While our last dip in the dirty energy-funded climate denial cesspool that is RealClearEnergy surfaced a relatively new denial group, on Wednesday the site published a somewhat new take from a group infamous for once claiming coal ended slavery. And the content here is similarly themed, exploiting Black bodies to sell fossil fuels — this time, poverty.
The “energy poverty” angle of climate disinformation has been a favorite of dirty energy advocates, allowing them to pretend to care about poverty by promoting their product as its cure. But Katie Tahuahua of the (industry-funded) Texas Public Policy Foundation’s Life:Powered project has put a bizarre and even more shameless twist on it in her op-ed attacking Biden’s clean energy agenda.
Tahuahua opens her piece by describing how “Aysha,” a 13-year-old Ethiopian girl, spends every day trekking four hours to get water and then another four to bring it back home to her family. “The water there is dirty and brown and unsanitary,” Tahuahua writes as though she actually travelled there, and isn’t just describing a 2 minute UNICEF video of a day in Aysha’s life, “but it’s water, and her family needs it to survive.”

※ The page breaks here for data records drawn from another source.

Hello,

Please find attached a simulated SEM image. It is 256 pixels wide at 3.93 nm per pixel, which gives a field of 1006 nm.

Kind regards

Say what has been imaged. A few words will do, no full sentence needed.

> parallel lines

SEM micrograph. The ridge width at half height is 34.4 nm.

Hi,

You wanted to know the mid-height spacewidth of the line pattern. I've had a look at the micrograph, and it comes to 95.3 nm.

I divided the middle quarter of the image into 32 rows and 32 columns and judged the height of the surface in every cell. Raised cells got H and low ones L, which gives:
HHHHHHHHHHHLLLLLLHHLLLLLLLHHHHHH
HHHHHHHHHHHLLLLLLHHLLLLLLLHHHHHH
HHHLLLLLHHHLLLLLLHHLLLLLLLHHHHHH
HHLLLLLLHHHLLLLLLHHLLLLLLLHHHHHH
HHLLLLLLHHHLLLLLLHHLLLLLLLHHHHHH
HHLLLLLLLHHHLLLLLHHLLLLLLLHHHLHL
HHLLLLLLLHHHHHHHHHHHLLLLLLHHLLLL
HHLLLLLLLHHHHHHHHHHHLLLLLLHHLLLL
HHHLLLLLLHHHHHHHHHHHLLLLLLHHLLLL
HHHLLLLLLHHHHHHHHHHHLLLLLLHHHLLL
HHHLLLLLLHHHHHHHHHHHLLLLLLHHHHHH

Playing up the pity factor, Tahuahua notes that “Aysha doesn’t get back home until the sun is already setting. Meanwhile, her brother has gone to school.” Except the video, which very clearly shows the time of day, shows Aysha getting home in the middle of the afternoon, well before sunset. The point here isn't that Aysha's trek isn't grueling and tragic, or that access to clean water isn't a problem. The point is that Katie Tahuahua is not only a shameless exploiter of a child’s tragic situation, she’s also a flat-out liar.
Having preyed on readers’ compassion by deliberately misleading them about a child’s situation that needed no embellishment, and using Aysha as a convenient framing device for her political propaganda about how only fossil fuels can provide electricity to the poor, Tahuaha gets to the point.
President Biden’s climate agenda “will deny Aysha … a self-actualized life of equality and opportunity.” Specifically, his executive order to stop the US from funding dirty energy projects apparently means that Aysha won’t be receiving “funding that could have offered clean running water flowing right into her home.”
But, uh, for starters the UNICEF video of Aysha is from 2017, when Donald Trump was just getting started with a fully fossil-fueled agenda. (We don't know if Trump knows where Ethiopia is, but we're reasonably certain that if he saw Aysha, he'd assume she was from a shithole country.) So how, exactly, did President Biden’s 2021 Executive Order barring dirty energy spending abroad deprive Aysha of clean water in 2017?
Even if Tahuahua weren’t criticizing the president for not time traveling, what’s clean water got to do with dirty fuels? Last we checked, oil, gas, and coal pollute clean water. They certainly don’t provide it! Sure, pumps and filters and such need electricity, and electricity is vital to development and safety, but — in addition to the fact that Ethiopia has huge renewable energy resources — blaming Aysha's lack of access to clean water on efforts to fight climate change is a mind-bogglingly reductionist red herring. (Also, the country needs massive grid and transmission investment to get electricity to rural areas. Did we mention this is complicated?) All this is in addition to the incalculable suffering brought on by repeated drought, so it’s pretty dishonest to suggest that the problem of clean water access in Ethiopia could be solved by just building some power plants burning your fossil fuel of choice.
And of course, she’s wrong to claim that renewables aren’t a viable option for getting places electrified that have been so far overlooked by fossil fuel power plants — in fact, developing countries started installing more renewables than coal back in 2018.
But obviously accuracy isn’t important here. What’s important is that the fossil fuel industry’s spokespeople will eagerly and misleadingly exploit an African child’s 8-hour day collecting water in order to collect their paycheck.